Loopholes Aren't A Technology

Another new startup promises to fix TV, apparently by using video streaming legal loopholes. Beware of companies bearing obvious promises.

NimbleTV is a service that says it will let you watch any TV content at any time, on any device. To borrow the TV industry's term, it would be the first true "TV Anywhere" experience: it'll have all the content, unlike Hulu; it'll make shows available at any time, unlike traditional on-demand; it'll work on any device that can stream video. All the things it seems like TV providers ought to be already offering us.

To pull this off, Nimble had to do one of two things. They could reinvent the TV industry from the ground up, negotiating deals with channels and channel bundlers, effectively recreating the cable model online. This would have been very hard.

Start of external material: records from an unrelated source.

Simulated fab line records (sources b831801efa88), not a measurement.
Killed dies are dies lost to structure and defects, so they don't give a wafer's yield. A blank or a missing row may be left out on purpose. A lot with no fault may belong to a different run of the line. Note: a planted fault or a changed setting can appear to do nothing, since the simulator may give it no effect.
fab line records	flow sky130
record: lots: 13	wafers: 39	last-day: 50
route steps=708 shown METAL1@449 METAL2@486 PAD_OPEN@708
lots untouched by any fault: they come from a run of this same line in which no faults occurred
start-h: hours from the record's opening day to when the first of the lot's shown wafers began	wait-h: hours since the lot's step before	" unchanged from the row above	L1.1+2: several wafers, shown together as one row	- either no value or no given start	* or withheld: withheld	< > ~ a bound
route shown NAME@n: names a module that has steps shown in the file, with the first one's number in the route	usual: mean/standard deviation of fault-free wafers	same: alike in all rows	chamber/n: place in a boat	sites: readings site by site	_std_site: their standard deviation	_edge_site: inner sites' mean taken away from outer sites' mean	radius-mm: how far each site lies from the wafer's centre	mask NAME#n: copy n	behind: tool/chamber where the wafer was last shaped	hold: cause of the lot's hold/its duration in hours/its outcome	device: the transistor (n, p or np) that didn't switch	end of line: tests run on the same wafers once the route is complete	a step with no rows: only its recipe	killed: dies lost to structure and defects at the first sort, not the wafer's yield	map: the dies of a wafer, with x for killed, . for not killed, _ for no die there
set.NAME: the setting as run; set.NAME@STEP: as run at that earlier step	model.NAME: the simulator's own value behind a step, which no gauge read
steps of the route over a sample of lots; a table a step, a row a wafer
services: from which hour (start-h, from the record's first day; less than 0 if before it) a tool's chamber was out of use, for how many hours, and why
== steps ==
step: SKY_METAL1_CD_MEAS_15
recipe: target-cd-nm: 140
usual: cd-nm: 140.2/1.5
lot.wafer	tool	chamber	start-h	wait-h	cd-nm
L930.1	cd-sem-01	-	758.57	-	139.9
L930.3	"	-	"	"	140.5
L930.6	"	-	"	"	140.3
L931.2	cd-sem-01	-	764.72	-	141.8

The other thing Nimble could have done is piggyback on the TV industry as it currently exists, and just re-stream their channels for a fee. That's what the companies implies will be happening — they'll serve as an "agent" between you and your TV provider, buying and managing a satellite or cable account on your behalf, then sending the content through to you as a much more flexible, on-demand digital service. This is the perfect example of a loophole startup.

Here how pull off a loophole startup:

1) Find an industry that's doing everything wrong

2) Concoct an obvious plan for doing it right

3) Execute the plan, claiming to have found a loophole that nobody else has thought of, in such a way that depends heavily on the current big players

4) Get bought or get shut down. But no matter what you do, don't fulfill your initial promise

Smart startups do something that nobody else has thought of, or that nobody else has been able to do right. Loophole startups do things that everyone has thought of, and that nobody has done for obvious reasons. Comcast could make its own version of Nimble tomorrow. It hasn't, though, because it doesn't want to — neither it nor Time Warner, or for that matter the channels they license, have figured out how to continue making as much money as they do in the inevitable on-demand future, so they're dragging their feet. It's not that they haven't considered the NimbleTV concept, it's that they don't want it right now. As long as they control TV content — a premise that's explicitly part of the Nimble concept — then TV viewing has to be on their terms.

Nimble exists to be bought for its technology. If they build a decent product, maybe a cable or satellite company will come along and plug it into their infrastructure. Ok! Fine! It worked for Sling! But in the meantime, let's not do this:

Yes it will! You know this! Nimble knows this! So did Aereo, which is currently getting sued by practically everyone its service touches. You can't just trick copyright law, much less make a business of it. (For an up-to-date list of loophole startups, just set yourself a Google alert for "startup sued copyright.")

There's no need to entertain the notion that loophole startups could every actually be a thing, or that you should spend money trying them. They're behind-the-scenes business maneuvers conducted in front of the public, which they use only for leverage in The Big Deal. Real change in the TV industry will either come from all the way outside or all the way within, not from the murky gray space in between.